Why would you use no-decay attribution?

No-decay attribution can be in scenarios where any given interaction could trigger a sale, you just need it to land at the right time and different people continue to think through. If the customer doesn't say no, then they may later say yes. In some scenarios which they say "yes" to isn't consistent so you can equally weight them all.

Position-Decay and Time-Day

What is position-decay and time-decay attribution?

Position-decay and weight-decay are both means of putting more attribution to recent actions and less on older action.

Position-decay does not care about time (ie days), but does care about how many actions ago. For example the most recent email, the 2nd most recent email, the 3rd most recent email, etc. Maybe all of those happened in the last 2 weeks or maybe they were spread out over 2 months, position-decay only sees how many positions it is removed from the sale.

Time-decay is very similar to position-decay but instead instead of decaying based on number of actions, attribution decays based on time (ie days) from the sale.

Example Interaction

Imagine you want to get a new couch (or your spouse wants you to get a new couch). It's not really a priority or very urgent You do a quick amazon search but don't buy in the moment and plan to come back to it later to figure out what to buy and who from. It's not particularly important because you already have one and while it would be nice to have a nicer one, it really isn't a big deal. This could go on for years, but with the right messaging this person could be motivated to buy.

Why would you use position-decay or time-decay attribution?

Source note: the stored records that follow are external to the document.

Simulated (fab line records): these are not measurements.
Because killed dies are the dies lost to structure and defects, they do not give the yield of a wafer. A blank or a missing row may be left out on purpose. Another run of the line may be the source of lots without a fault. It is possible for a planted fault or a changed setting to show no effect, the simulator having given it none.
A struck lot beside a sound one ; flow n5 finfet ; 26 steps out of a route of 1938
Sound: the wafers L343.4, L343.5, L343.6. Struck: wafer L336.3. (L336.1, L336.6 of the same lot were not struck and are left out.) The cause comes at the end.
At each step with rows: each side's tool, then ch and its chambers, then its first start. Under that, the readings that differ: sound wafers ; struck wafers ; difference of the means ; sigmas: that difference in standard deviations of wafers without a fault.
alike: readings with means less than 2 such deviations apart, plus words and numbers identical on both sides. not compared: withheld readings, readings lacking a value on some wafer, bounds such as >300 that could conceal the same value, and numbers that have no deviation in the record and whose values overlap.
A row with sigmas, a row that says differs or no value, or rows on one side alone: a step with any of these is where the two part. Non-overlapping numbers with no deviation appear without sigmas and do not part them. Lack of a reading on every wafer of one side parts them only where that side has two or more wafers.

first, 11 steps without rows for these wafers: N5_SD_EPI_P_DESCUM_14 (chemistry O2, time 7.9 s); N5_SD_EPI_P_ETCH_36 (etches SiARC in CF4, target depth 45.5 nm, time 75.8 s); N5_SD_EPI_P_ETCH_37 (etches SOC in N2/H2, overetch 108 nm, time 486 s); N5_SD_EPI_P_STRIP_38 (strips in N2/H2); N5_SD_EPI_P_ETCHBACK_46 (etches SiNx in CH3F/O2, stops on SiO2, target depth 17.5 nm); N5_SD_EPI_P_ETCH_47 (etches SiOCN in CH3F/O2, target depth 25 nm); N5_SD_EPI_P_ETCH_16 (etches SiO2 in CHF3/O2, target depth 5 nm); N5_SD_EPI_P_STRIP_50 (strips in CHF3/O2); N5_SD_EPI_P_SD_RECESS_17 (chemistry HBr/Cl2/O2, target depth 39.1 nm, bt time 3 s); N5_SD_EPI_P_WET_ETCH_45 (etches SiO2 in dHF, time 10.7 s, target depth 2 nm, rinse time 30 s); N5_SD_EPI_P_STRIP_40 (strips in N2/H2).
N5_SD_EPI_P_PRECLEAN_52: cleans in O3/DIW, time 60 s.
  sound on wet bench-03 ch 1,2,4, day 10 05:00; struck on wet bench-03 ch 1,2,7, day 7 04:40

You may get various advertisements about it before you eventually take the time to place the purchase. While each does have importance to help remind you to make the purchase - the one that triggers you to buy is most important because it hit at the time with the message to motivate you to actually take action. Maybe the messaging was better, maybe the time it was sent was better, but for whatever reason it was better. The older messages did have an impact because it kept it at the forefront of your mind, but the older it was the clearer it is that it did not trigger a purchase. The final final action is what triggered the buy and you feel it deserves the most credit.

U-Shaped

What is u-shaped attribution?

A u-shaped attribution weighs the first and last touches most heavily, with lighter weights on the middle interactions.

Example Interaction

To re-use the example from before, My dad just planned a trip to Joshua Tree. He visited long ago and has been getting regular email, letters, and voice mails updating him on new events to encourage him to return. For months he didn't open or respond to a single one, but it did get him thinking about how much he enjoyed it and would like to go back. Eventually he opened an email and did some research to plan his trip and is going next month

Why would you use u-shaped attribution?

In this case you could argue that the initial outreach that got him thinking about going on the trip was was very important. The final communication that got him to purchase was also important. The stuff that happened in the middle mattered but wasn't as critical and wasn't even looked at. Because of this both the first and last touch are given heavy attribution while the middle stuff is given less.

In some luxury products this can be a great attribution methodology.

Markov Models

Markov models are a bit more involved. The steps are:

  1. Calculate probabilities to create a transition matrix
  2. Calculate Removal Effect to determine attribution
    Note: Rather than attributing on a record by record level, attribution normally happens in groups on an action or channel level. In marketing contexts these are often referred to as campaigns where you can attribute sales to different channels within a campaign.

Transition Table

The transition table stores probabilities for all transitions. If I send an email, what's the probability that a phone call is next? What's the probability that a popup is next? What's the probability that a sale is next? All combinations are stored in a transition table.

Note: This data is also sometimes represented as a graph with nodes being actions and edges being probabilities.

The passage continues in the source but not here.